Looking for the new governor? Google seems to have inadvertently already signed on as a supporter of the man who will presumably try to succeed him, Attorney General Andrew Cuomo.
Put “Eliot Spitzer” into a Google search With or without quotation marks around his name, the first two items to come up lead right to pictures of Cuomo. Coming in first is the attorney general’s homepage. Second is Cuomo’s official biography on the office’s site.
Neither item mentions Spitzer, whose big shoes Cuomo spent last year convincing New Yorkers he was going to fill.
Google search results can be manipulated—“Google bombing,” for instance, is a deliberate effort to take advantage of the company’s search algorithm by creating a large number of sites which use “anchor text,” or text visible in a hyperlink.

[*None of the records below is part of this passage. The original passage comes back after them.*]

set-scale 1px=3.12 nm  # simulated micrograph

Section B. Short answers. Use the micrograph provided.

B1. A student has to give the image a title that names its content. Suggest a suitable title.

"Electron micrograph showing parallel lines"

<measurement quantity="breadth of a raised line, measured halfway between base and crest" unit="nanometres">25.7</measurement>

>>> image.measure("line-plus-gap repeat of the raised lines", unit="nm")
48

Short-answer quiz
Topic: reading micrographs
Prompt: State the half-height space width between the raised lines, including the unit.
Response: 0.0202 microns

The algorithm, it seems, is still picking up on anchor text created while Spitzer was still attorney general—in other words, all the days over the last eight years before Day One. Or it could have darker significance: Cuomo, after all, tried to carry on the family tradition by running for governor in 2002, and the assumption is that he will make another attempt as soon as Spitzer clears the way. Spitzer, meanwhile, is out to remake state government, perhaps laying the groundwork for a national bid along the way.
This may not be the only time one elbows the other out of the way.